Published in 2019, The Lost Girls of Paris is a historical fiction novel by Pam Jenoff. Set between 1943 and 1946, the novel uses the perspectives of three women—Marie Roux, Eleanor Trigg, and Grace Healey—to depict the final days of World War II and its aftermath. Marie and Eleanor are spies for the British Special Operations Executive (SOE), and their stories are set amid the war, while the third protagonist, Grace Healey, investigates their activities after the fact. The novel alternates between these dual timelines.
Pam Jenoff worked at the Pentagon and served as a diplomat for the State Department, handling Holocaust issues in Poland. In this novel, she examines The Importance of Ensuring Historical Accuracy and explores the morally ambiguous world of espionage; other key themes include The Strength of Wartime Bonds and The Double-Edged Sword of Secrecy. The fictional experiences of Marie Roux and Eleanor Trigg are loosely based upon the real-life accounts of SOE agents such as Vera Atkins. Jenoff is also the author of several other historical novels, including The Orphan’s Tale (2017) and The Woman With the Blue Star (2021).
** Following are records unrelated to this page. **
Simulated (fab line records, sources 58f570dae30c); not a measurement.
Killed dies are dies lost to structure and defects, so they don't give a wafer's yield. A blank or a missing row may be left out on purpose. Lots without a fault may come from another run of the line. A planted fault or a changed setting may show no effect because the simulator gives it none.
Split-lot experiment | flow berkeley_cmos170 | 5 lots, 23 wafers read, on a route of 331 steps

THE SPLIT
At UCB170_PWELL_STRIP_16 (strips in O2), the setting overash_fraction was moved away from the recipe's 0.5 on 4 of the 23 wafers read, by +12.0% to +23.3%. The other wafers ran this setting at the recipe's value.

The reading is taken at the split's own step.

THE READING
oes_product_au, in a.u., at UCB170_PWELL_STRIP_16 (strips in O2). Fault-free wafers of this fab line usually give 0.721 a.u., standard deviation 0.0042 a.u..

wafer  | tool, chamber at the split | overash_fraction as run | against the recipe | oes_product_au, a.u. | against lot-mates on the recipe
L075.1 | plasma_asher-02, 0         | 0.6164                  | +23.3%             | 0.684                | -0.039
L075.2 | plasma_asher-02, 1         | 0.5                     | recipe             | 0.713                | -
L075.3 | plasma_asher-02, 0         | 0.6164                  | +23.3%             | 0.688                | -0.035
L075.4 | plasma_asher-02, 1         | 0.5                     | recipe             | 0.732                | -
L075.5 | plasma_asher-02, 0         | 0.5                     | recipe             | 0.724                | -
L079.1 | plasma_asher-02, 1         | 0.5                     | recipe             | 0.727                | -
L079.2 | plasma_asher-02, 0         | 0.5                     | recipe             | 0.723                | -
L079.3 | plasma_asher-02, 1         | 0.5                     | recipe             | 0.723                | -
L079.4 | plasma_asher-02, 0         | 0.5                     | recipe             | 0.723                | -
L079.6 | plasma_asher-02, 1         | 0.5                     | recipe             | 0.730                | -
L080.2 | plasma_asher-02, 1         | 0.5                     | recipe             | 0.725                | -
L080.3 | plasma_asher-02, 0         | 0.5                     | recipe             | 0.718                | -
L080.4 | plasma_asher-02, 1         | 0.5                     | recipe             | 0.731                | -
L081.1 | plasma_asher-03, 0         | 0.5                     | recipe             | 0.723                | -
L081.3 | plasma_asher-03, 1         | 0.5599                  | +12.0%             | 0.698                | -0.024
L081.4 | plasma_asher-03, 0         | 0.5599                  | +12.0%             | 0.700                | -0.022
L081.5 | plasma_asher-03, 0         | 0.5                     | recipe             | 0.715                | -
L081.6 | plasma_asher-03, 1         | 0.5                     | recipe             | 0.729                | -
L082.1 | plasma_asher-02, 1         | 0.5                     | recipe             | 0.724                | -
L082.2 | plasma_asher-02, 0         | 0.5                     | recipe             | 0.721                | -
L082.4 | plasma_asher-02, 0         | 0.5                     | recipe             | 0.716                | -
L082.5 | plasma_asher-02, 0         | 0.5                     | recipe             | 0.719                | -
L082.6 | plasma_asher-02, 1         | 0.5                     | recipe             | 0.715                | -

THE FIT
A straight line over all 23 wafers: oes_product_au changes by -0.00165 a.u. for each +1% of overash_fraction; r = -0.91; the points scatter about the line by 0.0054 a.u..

This guide refers to the 2019 paperback edition published by Park Row Books.
Content Warning: Both the source text and this guide contain depictions of rape, wartime violence, suicidal ideation, torture, and murder.
Plot Summary
Eleanor Trigg works for a department of the British government called Special Operations Executive (SOE): a wartime department created by Winston Churchill. The SOE’s mission is to support resistance movements in Nazi-occupied countries by engaging in sabotage, gathering information, and providing weapons. In 1943, she advises the Director of SOE to use female agents, arguing that they will blend in more effectively. The SOE Director gives Eleanor the job of running the female unit.
One year later, Eleanor recruits Marie Roux, a single mother living in London. Marie’s daughter, Tess, was evacuated along with many other children to escape the German bombings of the city. Marie is also fluent in French. She is sent to the SOE training grounds in Scotland, where she makes friends with a fellow trainee named Josie. The SOE is in the late stages of planning a mission in northern France: the destruction of a bridge that allows the Germans to deliver supplies and troops to Normandy, where the Allies will soon conduct their D-Day invasion. Josie is deployed early because the SOE needs extra help in this endeavor.
Marie and Josie are both trained as wireless radio operators. It will be their job to send and receive transmissions in Morse code, transmitting in secret to avoid discovery by the Nazis or the French police. The complex job requires them to sign on with their wireless set at predetermined times and encode their messages using ciphers. They can only send their messages on specific frequencies, using crystal diodes that they carry with their radios.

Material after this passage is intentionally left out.